I have Michigan on my mind. It all started the other day when I came across a great blog post from St. Patrick’s Day: James Earl Jones is a Michigan Irishman and Other Stories About Michigan’s Irish Heritage. Louis Blouin of FoundMichigan.org explores Michigan’s Irish heritage. Here’s the introduction – very funny:
St. Patrick’s Day is all about getting your fake Irish on, whether it be decorating yourself in various cheap green crap that was no doubt made in China, not Ireland; busting out the one Pogues song you have on your iPod; or choking down a breakfast of green eggs and ham at your local Irish(ish) pub. It’s about that, and having an excuse to drink before 10 a.m. But Michigan has plenty of authentic Irish heritage to hang your hat on (even the oversized Leprechaun headgear you got at Meijer last night). Here’s a roundup of some of Michigan’s real-deal Irish heritage you might not have known about—and a nod to some of the fake stuff, too.

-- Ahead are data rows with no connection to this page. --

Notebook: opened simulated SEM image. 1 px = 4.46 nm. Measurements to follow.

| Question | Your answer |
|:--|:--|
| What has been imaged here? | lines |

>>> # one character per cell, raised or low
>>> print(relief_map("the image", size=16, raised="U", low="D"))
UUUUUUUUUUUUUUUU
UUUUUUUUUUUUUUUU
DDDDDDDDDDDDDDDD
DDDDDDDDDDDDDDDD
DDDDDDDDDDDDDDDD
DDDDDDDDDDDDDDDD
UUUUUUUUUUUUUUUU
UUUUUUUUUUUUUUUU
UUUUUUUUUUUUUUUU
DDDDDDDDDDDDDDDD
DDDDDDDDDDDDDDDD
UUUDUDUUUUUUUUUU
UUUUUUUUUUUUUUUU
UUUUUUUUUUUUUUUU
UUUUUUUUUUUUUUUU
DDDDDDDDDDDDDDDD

Blouin’s entire article is interesting, but the section titled, Beaver Island: Mormon turned Irish Kingdom, definitely caught my eye. I had never heard of Beaver Island. What a fascinating history…click here for Blouin’s full article. Read what he has to say about Beaver Island, then come back for more on the research taking place.
The University of Notre Dame’s Historical Archaeology of Irish America project investigates the nineteenth century Irish settlement of Beaver Island, Michigan. The head of the investigation is Deb Rotman, Ph.D., RPA of Notre Dame. On the project blog Professor Rotman explains:
This archaeological and historical project allows scholars and students to investigate an aspect of the Irish Diaspora that is currently virtually unknown – that is, the lived experiences of Irish immigrants who settled away from the large urban centers on the East Coast…
Since 2006, my students and I have been investigating Irish immigrant experiences in South Bend, Indiana, including archaeological excavation in the city as well as archival research and oral history collection in both Ireland and the United States. Beginning in 2010, this project expanded to include Beaver Island, Michigan, which was inhabited in the late nineteenth century by immigrants from Árainn Mhór off the coast of Co. Donegal.
What I like best about this project is that it is taking a serious look at the lives of Irish settlers in America’s rural Midwest. Professor Rotman points out that little research exists on any Irish immigrant settlements other than the urban centers of New York City and Boston. The Irish were pioneer settlers in much of the Western United States, and it is about time attention be paid to their lives and the contributions they made to their communities and adopted country.
The project website includes a number of papers completed by students involved with the Beaver Island project. The papers explore the history and sociology of the island using the archaeological evidence they have unearthed. Check out the blog here.
Professor Rotman, perhaps when you finish up with Beaver Island, you might want to take a look at Clontarf, Minnesota and nearby Tara Township? I have always wanted to do a dig by my grandfather’s birthplace in this rural American Irish settlement…just think about it!
Click here for more information about the history of Beaver Island – from its days as a “Mormon Kingdom” to a land full of names like Gallagher, Boyle, and O’Donnell, where Irish was the language of choice. I wonder what the folks in Donegal have planned for next year’s Gathering Ireland 2013…will the people of Beaver Island be welcomed “home” to Ireland?